Reputation: 579
Here are two systems, A and B. How to calculate the downtime of each.
For A, should it be: 0.01 * 10 * 6 * 12 = 7.2 hours/year?
A system has 10 physical nodes, if any of those nodes failed, the whole system go down. The probability of failure for a individual node is 1% per month, and the downtime is 6h for fixing. Then what is the downtime for the whole system per year.
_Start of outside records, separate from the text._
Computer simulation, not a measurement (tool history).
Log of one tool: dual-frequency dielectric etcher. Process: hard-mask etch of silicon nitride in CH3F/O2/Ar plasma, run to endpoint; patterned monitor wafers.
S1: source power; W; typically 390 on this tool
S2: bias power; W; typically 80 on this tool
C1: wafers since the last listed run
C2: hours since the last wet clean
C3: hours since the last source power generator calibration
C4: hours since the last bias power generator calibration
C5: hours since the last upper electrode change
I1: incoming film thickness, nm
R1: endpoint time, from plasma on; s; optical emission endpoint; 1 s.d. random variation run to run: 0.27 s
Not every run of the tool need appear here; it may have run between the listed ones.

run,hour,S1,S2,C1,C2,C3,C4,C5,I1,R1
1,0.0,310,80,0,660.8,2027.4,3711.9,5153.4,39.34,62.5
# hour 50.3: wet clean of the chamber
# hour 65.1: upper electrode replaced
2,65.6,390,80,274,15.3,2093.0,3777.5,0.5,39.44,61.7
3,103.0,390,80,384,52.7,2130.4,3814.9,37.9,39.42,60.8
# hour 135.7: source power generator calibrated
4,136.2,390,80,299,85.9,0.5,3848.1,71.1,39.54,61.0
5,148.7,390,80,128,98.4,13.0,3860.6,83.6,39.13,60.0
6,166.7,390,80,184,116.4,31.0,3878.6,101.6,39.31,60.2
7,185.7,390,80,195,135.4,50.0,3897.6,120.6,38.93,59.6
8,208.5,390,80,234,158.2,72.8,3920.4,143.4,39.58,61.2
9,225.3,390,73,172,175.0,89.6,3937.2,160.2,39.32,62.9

B system has 10 physical nodes, if 9 out of 10 nodes is running the whole system can function as normal. The probability of failure for a individual node is 1% per month, and the downtime is 6h for fixing. Then what is the downtime for the whole system per year.
Upvotes: 3
Views: 654
Reputation: 4138
1% failure rate / month / node has a probability of 0,00138889% to fail at any given hour. I used binomial distribution in Excel to model the probability of N node failures when there are 8760 h/y * 10 nodes = 87600 "trials". I got these results:
0 failure: 29.62134067 %
1 failure: 36.03979837 %
2 failure: 21.92426490 %
3 failure: 8.89142792 %
4 failure: 2.70442094 %
5 failure: 0.65805485 %
6 failure: 0.13343314 %
...and so forth
N failures would cause 6N hours of downtime (asusming they are independent). Then for each 6N hours of single-node downtime the probability of having none of other 9 nodes to fail is (100% - 0,00138889%) ^ (9 * 6N)
.
Thus expected two-node downtime is P(1 node down) * (1 - P(no other node down)) * 6 hours / 2
(divided by two because on average 2nd failure occurs in mid-point of other node being repaired). When summed over all N
numbers of failures I got expected two-node downtime of 9.8 seconds / year, now idea how correct estimate this is but should give a rough idea. Quite brute-force solution :/
Upvotes: 0
Reputation: 1426
We are talking about expected downtimes here, so we'll have to take a probabalistic approach.
We can take a Poisson approach to this problem. The expected failure rate is 1% per month for a single node, or 120% (1.2) for 10 nodes in 12 months. So you are correct that 1.2 failures/year * 6 hours/failure = 7.2 hours/year for the expected value of A.
You can figure out how likely a given amount of downtime is by using 7.2 as the lambda value for the poisson distribution.
Using R: ppois(6, lambda=7.2) = 0.42, meaning there is a 42% chance that you will have less than 6 hours of downtime in a year.
For B, it's also a Poisson, but what's important is the probability that a second node will fail in the six hours after the first failure.
The failure rate (assuming a 30 day month, with 120 6 hour periods) is 0.0083% per 6 hour period per node.
So we look at the chances of two failures within six hours, times the number of six hour periods in a year.
Using R: dpois(2.0, lambda=(0.01/120)) * 365 * 4 = 0.000005069
0.000005069 * 3 expected hours/failure = 54.75 milliseconds expected downtime per year. (3 expected hours per failure because the second failure should occur on average half way through the first failure.)
Upvotes: 4